Nic Wetzler has been a long-standing member of Michigan’s entrepreneurial and investment community with previous leadership roles at Detroit Materials and Wayne State University. Now as a Venture Fellow, Wetzler will be in charge of deal sourcing and due diligence at Augment Ventures.
The Venture Fellows Program, supported by Michigan Economic Development Corporation (MEDC), is designed to increase the number of venture professionals in Michigan to accelerate the fundraising and deployment of capital into early-stage companies.
How did you find out about the Fellows program? What advantage do you think the Fellows program gives younger professionals and venture firms when trying to make a match?

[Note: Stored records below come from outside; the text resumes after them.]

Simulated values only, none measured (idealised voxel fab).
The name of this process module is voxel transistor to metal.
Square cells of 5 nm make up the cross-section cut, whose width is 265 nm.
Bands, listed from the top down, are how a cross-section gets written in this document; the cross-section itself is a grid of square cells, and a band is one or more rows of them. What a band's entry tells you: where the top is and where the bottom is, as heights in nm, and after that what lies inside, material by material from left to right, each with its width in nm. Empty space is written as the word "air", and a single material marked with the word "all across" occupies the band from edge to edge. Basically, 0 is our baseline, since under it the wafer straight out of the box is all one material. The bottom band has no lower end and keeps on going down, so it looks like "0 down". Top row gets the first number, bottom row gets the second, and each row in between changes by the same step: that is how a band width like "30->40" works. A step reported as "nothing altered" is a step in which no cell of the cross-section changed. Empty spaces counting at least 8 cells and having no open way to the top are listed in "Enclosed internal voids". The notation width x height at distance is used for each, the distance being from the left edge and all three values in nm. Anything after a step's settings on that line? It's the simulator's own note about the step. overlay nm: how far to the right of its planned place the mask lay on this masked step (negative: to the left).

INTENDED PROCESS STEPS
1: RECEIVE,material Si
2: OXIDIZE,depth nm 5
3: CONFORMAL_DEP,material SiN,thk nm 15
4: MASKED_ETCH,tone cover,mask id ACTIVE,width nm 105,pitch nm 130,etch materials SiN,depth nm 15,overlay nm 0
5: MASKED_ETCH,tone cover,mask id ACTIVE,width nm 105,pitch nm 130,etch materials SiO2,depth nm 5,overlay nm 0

I became familiar with the Venture Fellows Program from my relationships with past Fellows and through my involvement with Michigan’s entrepreneurial and investment community. Through the program, venture firms can attract and hire talented individuals. The program also provides an attractive platform that helps younger professionals join an investment team and become involved in the community through networking and training. The Venture Fellows Program is the juncture that bridges and addresses critical elements that we need in Michigan’s entrepreneurial and investment community – capital and talent.
What are you most looking forward to about being a Fellow? What will you be doing at your new firm?
I look forward to helping build Augment Ventures and Michigan’s entrepreneurial and investment community as a whole. Venture capital is a relationship-based business, and I am excited to learn and foster relationships with other Fellows, local and national investors, and entrepreneurs. My primary responsibility at Augment Ventures is deal sourcing and due diligence. I’ll also work alongside the partner on fund development and portfolio management.
What do you hope to be doing in 10 years?
In ten years, I hope to be a managing director with Augment Ventures. Sonali’s work in creating and operating Augment is impressive. With LLamasoft’s recent partnership with TPG representing the first exit from Fund I, and with more success stories developing with other portfolio companies, I am confident that Augment Ventures will continue to grow and thrive. I hope to be a critical part of that growth.
What attracts you to the venture capital industry? Why build your career in Michigan?
Creativity and building have always been my passion, since spending countless hours building Lego creations as a young boy. I have always been attracted to entrepreneurship from watching family and friends launch and run their own businesses growing up. I love the idea that you can put a great team together around an idea to do something better, or create something that has never been done, and change the way we work and live. I am inspired to change the world by investing in and building transformational companies; it is exciting to see so much opportunity and try to figure out how to nurture some of it to maturity.
Michigan is home, so it’s natural for me to build my career here. The venture capital industry in Michigan is growing so well, as told by the MVCA Annual Research Report. I am excited that we are building a solid foundation with significant companies that have founded and exited, right here in Michigan. We are starting to see the spillover effects of when the people from these exits come together, create something new, pick up and develop new talent, and build new companies. I am thrilled to be part of that story now.
What’s your dream investment (the venture-backed startup you wish YOU had spotted first!)?
Intel. It created the idea, which was not as popular at the time, that if you don’t like your employer or think you can do it better on your own, you leave and start a new company. Prior to the company, the best talent was looking for a steady corporate job at Bell Labs, General Electric, General Motors, RCA, US Steel, etc. Intel cemented the idea of starting your own high-tech firm. Intel also created an industry; it catalyzed the explosion of transistors and the microchip, which became the foundation for the internet and mobile computing economies. Software is indeed eating the world, but it all runs on silicon somewhere.
Locally, I wish I had spotted LLamasoft, recipient of the MVCA Capital Event of the Year Award. LLamasoft pioneered the idea of using a software platform to analyze and thoughtfully build and manage the supply chain from an enterprise-level. Until then, the supply chain developed haphazardly, with the optimization happening at the individual sourcing decision level. It wasn’t obvious at the time of investment that this was going to be a huge market, as no one was doing enterprise-level supply chain design and analysis. It’s a testament to Don, Toby and the team for creating and building the company, and for Sonali and the early investor team for seeing their vision and backing this transformational company.